[RFC][TOP][BYOC] Intel LIBXSMM Integration

Motivation

TVM has shown satisfactory performance on MLP models with CPU. However there are still some defects in the assembly code generated by LLVM which block AutoTVM/AutoScheduler from achieving optimal on GEMM.

LIBXSMM is a open source library developed by Intel Lab for accelerating small matrix multiplication. It leverages the JIT code generator to generate high efficient GEMM kernels for x86 CPU, which could be very close to hardware rootline. According to our evaluation, in “small” GEMM (cube_root(m, n, k) <= 256) , LIBXSMM shows a superior performance over the well-known BLAS library Intel MKL:

This evaluation was run on Intel clx-8255c, which has a peak performance of 153 GFLOPS for single core. We can see LIBXSMM surpasses MKL in all shapes, and already very close to peak.

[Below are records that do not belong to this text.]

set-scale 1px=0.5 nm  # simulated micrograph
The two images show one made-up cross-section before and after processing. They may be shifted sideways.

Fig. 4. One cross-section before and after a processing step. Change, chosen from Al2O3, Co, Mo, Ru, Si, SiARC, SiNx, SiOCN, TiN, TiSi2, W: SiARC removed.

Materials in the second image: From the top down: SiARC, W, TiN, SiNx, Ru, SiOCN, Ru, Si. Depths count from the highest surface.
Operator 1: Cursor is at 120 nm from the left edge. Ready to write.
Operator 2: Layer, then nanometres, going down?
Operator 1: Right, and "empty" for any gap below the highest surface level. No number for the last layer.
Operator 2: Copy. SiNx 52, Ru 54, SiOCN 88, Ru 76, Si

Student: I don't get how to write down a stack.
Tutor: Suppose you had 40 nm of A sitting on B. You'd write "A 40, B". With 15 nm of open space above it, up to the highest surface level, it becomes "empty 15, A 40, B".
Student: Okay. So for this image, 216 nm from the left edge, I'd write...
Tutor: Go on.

By the way, given that LIBXSMM can generate quite efficient GEMM kernel implementation, it is also an ideal substitution for inner-kernel of normal size GEMM. According our experiments, the AutoTVM templates we wrote with LIBXSMM as register-block generation, has a much higher performance comparing to MKL or existing TOPI implementation:

This result was collected on a real-world model, which runs on Intel clx-8255c. Every instance is assigned 6 core each, so the peak performance would be 153 GFLOP x 6 = 918 GFLOPS. We can see that the libxsmm implementation outperforms MKL or existing AutoTVM by roughly 2~3 times in almost all shapes. Finally the overall improvement for the model is 2.3X.

Proposal

This proposal aims to integrate LIBXSMM into TVM to accelerate small GEMM and serve as inner-kernel to accelerate normal size GEMM.

We propose to integrate LIBXSMM with TVM in following 3 components:

  1. Add extern call “tvm.contrib.libxsmm.gemm” in “contrib” directory;
  2. Use BYOC to accelerate small GEMM (cube_root(m, n, k ) <= 256);
  3. Integrate our AutoTVM template into TOPI, as a GEMM implementation candidate.
5 Likes

Thanks for the proposal! It’s definitely super helpful to integration libxsmm into TVM!

To make sure it’s accurate, by

Add extern call “tvm.contrib.libxsmm.gemm” in “contrib” directory;

we are referring to src/runtime/contrib. Is that correct?

Exactly. Actually, we’d like to add python interface in python/tvm/contrib and C++ implementation in src/runtime/contrib. Thank you, Junru.

Thanks for the proposal and it does useful. One question I have is whether LIBXSMM supports epilogue (e.g., ReLU, bias add) after GEMM, or it just focuses on single GEMM operator? If it just focuses on a single operator, then it seems not necessary to use BYOC but could just simply register them as another extern schedule such as CBLAS.

Yes, LIBXSMM does have epilogue support now, which includes bias, relu, softmax, tanh and gelu fusion. So I think BYOC would help. Thank you for the suggestion!

1 Like

Thanks for the clarification. Yes in this case BYOC would be a more reasonable solution. Meanwhile, could you file an official RFC here for your proposal? It would definitely make your integration process much more smooth.

@zhuwenxi Are you going to add quantized kernels as well? AVX512 + VNNI? I wonder how they compare against onednn kernels.

CC @denise if you are interested :slight_smile:

1 Like

I am very interested! For those who don’t already know, I have experience working with LIBXSMM from my time at Intel, and some of this work landed in a SC21 paper which I coauthored.

The paper comes from Intel itself and has data/cites a lot of sources which prove that the LIBXSMM approach beats OneDNN in many cases. It’s exciting that the community is considering adding LIBXSMM as a BYOC target. I think it will bring great benefits to TVM’s Intel CPU performance!

1 Like

Sure, I’ll fire an official RFC soon.

LIBXSMM does have quantized kernels using VNNI, but I haven’t evaluate them against onednn’s int8 kernels. I think it’s a good idea to add quantized kernels as well, let’s put it in our future plan.

Thank you for the information, Denise!. I remeber you’ve mentioned that you already tried to integrate LIBXSMM into LLVM before, is that work going on well?

Which version of oneDNN was used for testing? The version 2.5 was improved for avx512 case.

We’re actually comparing with MKL, rather than oneDNN. The MKL version we used is from latest oneAPI package.

Shall we conclude this pre-RFC and send a formal RFC to https://github.com/apache/tvm-rfcs/?

The RFC has been merged: rfcs/0046-Intel-LIBXSMM-integration.md

3 Likes

great, next time it would be good to link the official RFC when it is opened, so we have a good context

Yeah I was on vacation and didn’t track closely. Sorry for the confusion!